Jyotirmoy's example shows that the countable union of finite sets isn't finite. Another one comes from topology. A topology on a set $X$ is defined to be a set of subsets of $X$ that is closed under unions and finite intersections. We call such sets "open," and they're roughly a way of saying what points are close to each other. A typical example is the Euclidean topology on $\mathbb{R}$, which consists of the open intervals $(a,b)$ and their unions. This is well-defined because any finite intersection of open intervals is either the empty set or another, smaller open interval. On the other hand, the set $\bigcap_n (-1/n,1/n)$ is just the point $\lbrace 0\rbrace$, which is definitely not a union of open intervals.
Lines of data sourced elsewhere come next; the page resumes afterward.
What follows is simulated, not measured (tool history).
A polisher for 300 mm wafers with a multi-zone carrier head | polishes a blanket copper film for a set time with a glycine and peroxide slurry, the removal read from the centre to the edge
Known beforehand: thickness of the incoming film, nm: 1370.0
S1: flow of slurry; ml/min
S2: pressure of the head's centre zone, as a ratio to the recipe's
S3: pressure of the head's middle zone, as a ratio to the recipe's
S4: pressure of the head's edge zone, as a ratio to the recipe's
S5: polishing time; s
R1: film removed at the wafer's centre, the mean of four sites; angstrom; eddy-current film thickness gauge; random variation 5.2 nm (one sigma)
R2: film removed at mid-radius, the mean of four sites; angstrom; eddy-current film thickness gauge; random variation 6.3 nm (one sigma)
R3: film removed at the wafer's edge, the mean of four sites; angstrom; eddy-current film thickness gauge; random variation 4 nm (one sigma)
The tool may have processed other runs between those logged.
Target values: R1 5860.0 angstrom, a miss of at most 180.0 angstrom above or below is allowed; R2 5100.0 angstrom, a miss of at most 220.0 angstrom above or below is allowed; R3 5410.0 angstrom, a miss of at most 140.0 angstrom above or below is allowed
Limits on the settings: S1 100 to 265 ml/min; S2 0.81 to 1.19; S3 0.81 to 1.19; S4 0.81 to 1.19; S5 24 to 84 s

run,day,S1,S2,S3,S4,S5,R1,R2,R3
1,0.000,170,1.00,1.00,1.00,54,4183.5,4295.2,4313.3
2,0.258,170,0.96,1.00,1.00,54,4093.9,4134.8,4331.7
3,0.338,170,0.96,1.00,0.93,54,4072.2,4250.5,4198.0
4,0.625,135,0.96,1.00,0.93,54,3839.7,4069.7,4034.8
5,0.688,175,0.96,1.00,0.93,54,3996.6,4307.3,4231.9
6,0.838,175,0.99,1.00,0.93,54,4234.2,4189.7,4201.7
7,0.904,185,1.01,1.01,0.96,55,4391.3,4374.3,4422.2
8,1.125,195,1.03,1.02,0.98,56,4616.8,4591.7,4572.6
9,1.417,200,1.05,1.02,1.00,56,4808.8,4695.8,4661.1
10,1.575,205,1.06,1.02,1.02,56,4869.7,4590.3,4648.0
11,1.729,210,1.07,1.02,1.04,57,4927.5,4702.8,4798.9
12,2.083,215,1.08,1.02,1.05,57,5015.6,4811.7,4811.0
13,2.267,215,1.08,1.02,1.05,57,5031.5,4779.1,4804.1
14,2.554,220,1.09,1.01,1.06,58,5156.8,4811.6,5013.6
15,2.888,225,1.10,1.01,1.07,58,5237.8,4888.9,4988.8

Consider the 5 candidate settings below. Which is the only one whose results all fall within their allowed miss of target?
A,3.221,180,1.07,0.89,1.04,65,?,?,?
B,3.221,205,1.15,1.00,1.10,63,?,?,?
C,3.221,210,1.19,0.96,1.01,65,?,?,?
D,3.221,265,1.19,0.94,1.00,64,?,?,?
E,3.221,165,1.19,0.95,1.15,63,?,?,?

On the other hand, countable intersections are still kind of important in the same general situation. A $\sigma$-algebra is a set of subsets of $X$ that is closed under complementation and countable intersections (and thus also countable unions). You can use such a thing to define a "measure," which is an assignment of a sort of "size" to each set in the $\sigma$-algebra. The algebra of Lebesgue-measurable on $\mathbb{R}^n$ is probably the best example, but you can turn any topology into a $\sigma$-algebra, called its Borel algebra, just by iterating countable intersections and countable unions. A set that's a countable intersection of open sets is called a $G_\delta$, from the German words "gebiet Durchschnitt" meaning "open intersection." So we know, for example, that every $G_\delta$ in $\mathbb{R}$, though not necessarily open, has a Lebesgue measure.